Hugs all around.
I think this is how people often envision birth family reunions. I probably used to think the same way. But now, 7 years into my own reunion, I know how things are so not like that at all. In those 7 years, my family had just about one hour that (barely) resembled anything like that, when we first met in the conference room in Holt Post-Adoption Services in Seoul with our translator. The fact that is lost on many is this:
There is an entire life to be lived after that initial reunion.
This was completely lost on me until I found myself with my family at their home each weekend after that first conference room meeting. We had a lot of awkward moments. We got on each other’s nerves. We didn’t have a shared language, or, even more significantly, a shared culture or set of norms. They didn’t understand why I did things the way I did, and I thought they were crazy people for the way they went about their daily routines. I was so ill-prepared for the challenges we would face and kept thinking, “Where is the instruction book on this?”
Further, I found myself in a vicious cycle of feeling frustrated and weary of the reunion complications, then chastising myself because I should be more grateful for the opportunity and stop whining. In everything I’d read online, I was one of the “lucky ones.” One of the adoptees that got a chance at reunion. So why didn’t I feel so lucky?

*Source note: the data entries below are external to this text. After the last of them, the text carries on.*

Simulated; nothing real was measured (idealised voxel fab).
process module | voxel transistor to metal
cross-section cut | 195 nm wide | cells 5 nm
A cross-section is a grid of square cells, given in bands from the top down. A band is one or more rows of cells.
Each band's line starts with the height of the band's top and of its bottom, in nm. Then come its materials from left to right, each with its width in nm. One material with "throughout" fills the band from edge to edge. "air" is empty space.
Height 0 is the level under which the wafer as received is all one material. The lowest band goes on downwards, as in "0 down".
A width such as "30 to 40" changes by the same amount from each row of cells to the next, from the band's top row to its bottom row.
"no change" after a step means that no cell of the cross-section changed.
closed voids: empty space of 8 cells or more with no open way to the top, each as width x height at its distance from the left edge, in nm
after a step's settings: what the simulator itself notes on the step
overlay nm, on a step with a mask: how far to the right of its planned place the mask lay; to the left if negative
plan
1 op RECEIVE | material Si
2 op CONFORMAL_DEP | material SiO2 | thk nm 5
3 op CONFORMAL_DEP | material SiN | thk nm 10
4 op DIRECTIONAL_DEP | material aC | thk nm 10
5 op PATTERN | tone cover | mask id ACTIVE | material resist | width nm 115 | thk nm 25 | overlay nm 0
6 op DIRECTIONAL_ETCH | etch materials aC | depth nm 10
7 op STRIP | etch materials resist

Along with the rest of the world, and I suspect, many of our blog readers, I have been captivated by the new NBC series, This Is Us. If you haven’t watched it yet, I would recommend it. The storyline is complicated but one particular component has been so affecting to me: that of the adult adoptee, Randall, and his reunion with his birth father, William. Besides the obvious draw of my similar situation (and exceptional performances by the actors), I couldn’t put my finger on why I felt so completely captivated by these characters. But then it dawned on me. For the first time, I wasn’t seeing a typical Hollywood reunion being acted out in front of me (spoiler alert: those types of reunions really don’t exist!). I was seeing all of the messiness and uncertainties and complications of a birth family reunion and it felt so affirming, because I thought I was the only one to go through that.
I cried when I watched Randall fall into panic attacks when he couldn’t keep everything together, no matter how hard he tried. I laughed so much when he met his extended birth family and shouted, “You get a cousin, and you get a cousin! Everybody gets a cousin!” because I know exactly how that feels. I wept uncontrollably as he was forced to grapple with the second loss of a birth parent, and his adoptive sister acknowledged, “I am so sorry that you have to go through this twice.”
Because these are the real life versions of how birth family reunions work, the parts that are unseen. Some days you don’t feel like the “lucky one” and the weight of that pressure threatens to suffocate you, but you can’t share that with anyone, because how ungrateful could you be?
These stories need to be told because they have been hidden for so long, leaving others also feeling all alone, even though, in reality, we are all experiencing the same things. This Is Us is not perfect, and it doesn’t get everything right, but the introduction of this conversation is something I am so grateful for.